Gunther Kleinert on fine design and the questioning of consumption

The esthete and product designer is the winner of the German Design Award

gunther Kleinert
Gunther Kleinert product designer & photographer

In cooperation with the studio community "Labsdesign Studio Hamburg", product and interior designerGunther Kleinert designed a modular sofa program called “Volo” for Rolf Benz and therewith the reason why he was appointed the winner of the German Design Award XNUMX. However, this is not the first time that Kleinert has been awarded. He is renowned for his award-winning photographs since he constantly proves his intuitive sense for the special.

We met Gunther Kleinert to talk about design and the questioning of consumption

My personal style is fundamentally simple and at the same time characterized by occasional and intended eruptions - sometimes a little louder, sometimes more subtle, often humorous.

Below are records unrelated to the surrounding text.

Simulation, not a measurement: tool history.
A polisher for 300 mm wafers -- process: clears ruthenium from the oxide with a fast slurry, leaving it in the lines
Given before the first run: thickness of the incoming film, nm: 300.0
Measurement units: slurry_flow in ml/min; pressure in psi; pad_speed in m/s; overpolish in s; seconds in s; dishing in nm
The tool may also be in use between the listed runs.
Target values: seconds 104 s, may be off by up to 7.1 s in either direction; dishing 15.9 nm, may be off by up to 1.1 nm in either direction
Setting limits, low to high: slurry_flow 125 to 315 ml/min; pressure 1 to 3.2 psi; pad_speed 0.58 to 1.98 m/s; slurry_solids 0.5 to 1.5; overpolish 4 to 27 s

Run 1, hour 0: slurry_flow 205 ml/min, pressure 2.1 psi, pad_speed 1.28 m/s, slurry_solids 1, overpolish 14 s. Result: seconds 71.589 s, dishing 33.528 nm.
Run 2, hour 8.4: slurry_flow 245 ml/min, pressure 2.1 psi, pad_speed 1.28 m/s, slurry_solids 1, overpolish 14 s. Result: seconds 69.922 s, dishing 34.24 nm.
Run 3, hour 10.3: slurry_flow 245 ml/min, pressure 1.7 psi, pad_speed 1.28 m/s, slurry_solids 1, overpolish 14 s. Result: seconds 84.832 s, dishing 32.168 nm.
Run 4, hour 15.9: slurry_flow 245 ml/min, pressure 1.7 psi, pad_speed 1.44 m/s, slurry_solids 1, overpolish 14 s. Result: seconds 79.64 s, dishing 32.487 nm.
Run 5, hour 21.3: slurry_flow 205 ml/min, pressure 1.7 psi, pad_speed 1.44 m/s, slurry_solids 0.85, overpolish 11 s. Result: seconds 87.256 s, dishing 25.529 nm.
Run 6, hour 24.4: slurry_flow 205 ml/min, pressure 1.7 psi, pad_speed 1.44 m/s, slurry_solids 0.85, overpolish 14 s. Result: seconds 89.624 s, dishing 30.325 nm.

Aesthetic is as subjective as humor. To me, everything that excites my senses and stimulates my mind is aesthetic. The conventional and common conception of "beauty" does not necessarily apply here. In my opinion, luxury is nothing material, but rather located at the highest level of Maslow's pyramid of needs: self-realization.

I am grateful to have a profession which is both, a vocation and a passion. As a product and interior designer, I can think freely and create result-orientated, whereby I still have space to pursue creative processes and the development of my own art projects.

"Despite of the rush in everyday life, I make sure to enjoy the true luxury goods of time and leisure."

The importance of sustainability in product design

Product design and sustainability are ideally the two sides of the same coin. Even at the earliest stage of product creation, product and industrial design need to take a path which is sustainable - For example through the use of materials that conserve resources.

Here's a small and low-complex example to demonstrate what I mean: One of my designs, the side table "Tavo", was created in Studio Labs. In the process of planning, the main focus was put on a handcraft which is slowly declining: woodturning. As wonderfully poetic as the thought of completely turning a table out of a tree trunk may be, its realization is just as nonsensical.

Apart from the fact, that the table would be unable to hold its shape and tear due to the nature of the wood, it would also be a massive waste of material. The table does namely look as if it was made out of one solid piece - but it's not. The tray is turned separately and then placed on the base. Thus, if the shelf is damaged, it can easily be replaced without having to manufacture the entire table. It is an important task of designers to provide impulses, for example for the development and research of new, sustainable materials.

Gunther Kleinert

Design of the modular “Volo” sofa range for Rolf Benz

I live sustainability as I permanently question consumption

I shop more consciously and avoid unnecessarily packaged goods. I am also a big fan of repairing valuable items. That's why I prefer manufacturing companies that do not only pursue sustainable concepts with regard to the materials used, material procurement, production and efficient logistics (short delivery routes), but also design their products in such a way that wearing parts are interchangeable.

Good industrial design is characterized by simplicity and repairability

Two years ago, I bought a plotter, which was over 30 years old - I still create my artistic projects with it. The production of this kind of plotter was stopped in the early 90s as they were replaced by inkjet printers. My plotter, which I got for very little money, is still "going like clockwork" after all these years and is structured in a fascinatingly simple manner. It took about a few weeks until I could control the "old" plotter with a PC from today but eventually, it worked.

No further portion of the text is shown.